Not sure, but IO scheduler changes are fairly slow to materialize given
the potential for adverse side-effects.  Are you so surprised that a
shotgun blast of IOs might make the IO schduler less optimal than if
some basic sorting were done at the layer above?

> - can we have some cpu-bound workqueue which automatically switch to unbound
> (relocates work to another cpu) if it detects some saturation watermark etc?
> (Again, this can be used in other code.
> http://www.redhat.com/archives/dm-devel/2012-August/msg00288.html
> (Yes, I see skepticism there :-)

Question for Tejun? (now cc'd).

> >On Tue, Mar 26, 2013 at 02:52:29AM -0400, Christoph Hellwig wrote:
> >>FYI, XFS also does it's own request ordering for the metadata buffers,
> >>because it knows the needed ordering and has a bigger view than than
> >>than especially CFQ.  You at least have precedence in a widely used
> >>subsystem for this code.
> 
> Nice. But XFS is much more complex system.
> Isn't it enough that multipath uses own IO queue (so we have one IO scheduler
> on top of another, and now we have metadata io sorting in XFS on top of it
> and planning one more in dmcrypt? Is it really good approach?)

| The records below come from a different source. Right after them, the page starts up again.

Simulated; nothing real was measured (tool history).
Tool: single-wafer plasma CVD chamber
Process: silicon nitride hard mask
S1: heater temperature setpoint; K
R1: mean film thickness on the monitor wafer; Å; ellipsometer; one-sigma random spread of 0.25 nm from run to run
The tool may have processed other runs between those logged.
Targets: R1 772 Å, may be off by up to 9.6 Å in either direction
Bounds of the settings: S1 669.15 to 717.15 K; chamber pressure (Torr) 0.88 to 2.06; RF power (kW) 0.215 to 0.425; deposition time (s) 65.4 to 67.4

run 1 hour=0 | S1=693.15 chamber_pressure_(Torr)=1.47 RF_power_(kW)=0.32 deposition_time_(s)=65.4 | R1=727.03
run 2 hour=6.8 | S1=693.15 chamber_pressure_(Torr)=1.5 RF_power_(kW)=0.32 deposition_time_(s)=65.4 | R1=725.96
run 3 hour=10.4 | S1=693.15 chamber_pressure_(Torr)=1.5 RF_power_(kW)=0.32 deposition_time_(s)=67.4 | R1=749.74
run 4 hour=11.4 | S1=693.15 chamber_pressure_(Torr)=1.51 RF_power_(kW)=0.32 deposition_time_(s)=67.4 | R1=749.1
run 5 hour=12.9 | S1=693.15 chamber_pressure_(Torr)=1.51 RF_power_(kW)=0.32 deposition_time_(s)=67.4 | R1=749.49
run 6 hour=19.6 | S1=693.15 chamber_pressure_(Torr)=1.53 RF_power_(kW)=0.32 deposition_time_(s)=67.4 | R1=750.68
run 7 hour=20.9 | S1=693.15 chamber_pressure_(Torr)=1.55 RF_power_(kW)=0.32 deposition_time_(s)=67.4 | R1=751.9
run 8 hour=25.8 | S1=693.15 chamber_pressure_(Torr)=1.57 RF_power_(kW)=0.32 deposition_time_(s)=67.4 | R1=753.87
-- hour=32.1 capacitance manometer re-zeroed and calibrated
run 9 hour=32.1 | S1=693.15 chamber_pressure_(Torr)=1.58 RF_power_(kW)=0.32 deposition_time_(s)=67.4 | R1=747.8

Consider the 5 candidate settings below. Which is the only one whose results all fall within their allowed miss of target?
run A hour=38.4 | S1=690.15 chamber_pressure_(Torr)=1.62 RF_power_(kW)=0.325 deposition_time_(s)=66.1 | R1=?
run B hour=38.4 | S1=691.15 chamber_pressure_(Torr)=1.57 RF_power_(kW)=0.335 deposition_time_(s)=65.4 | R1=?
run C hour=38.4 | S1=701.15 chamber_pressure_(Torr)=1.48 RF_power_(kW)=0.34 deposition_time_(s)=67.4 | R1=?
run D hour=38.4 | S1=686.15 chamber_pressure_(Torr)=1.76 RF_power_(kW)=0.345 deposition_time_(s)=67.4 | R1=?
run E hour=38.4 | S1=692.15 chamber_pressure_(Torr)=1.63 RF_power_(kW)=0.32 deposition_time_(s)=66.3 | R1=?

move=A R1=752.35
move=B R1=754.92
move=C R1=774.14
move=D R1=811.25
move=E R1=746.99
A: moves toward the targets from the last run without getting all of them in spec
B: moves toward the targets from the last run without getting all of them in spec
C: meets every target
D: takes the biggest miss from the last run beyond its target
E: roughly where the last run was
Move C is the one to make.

Multipath's request_queue is the only one with an active IO scheduler;
the requests are dispatched directly to the underlying devices' queues
without any IO scheduling.

As for dm-crypt; as you know it is bio-based so it is already dealing
with out of order IOs (no benefit of upper level IO scheduler).  Seems
relatively clear, from Mikulas' results, that maybe you're hoping for a
bit too much magic from the IO scheduler gnomes that lurk on LKML.  BTW,
pretty sure btrfs takes care to maintain some IO dispatch ordering too.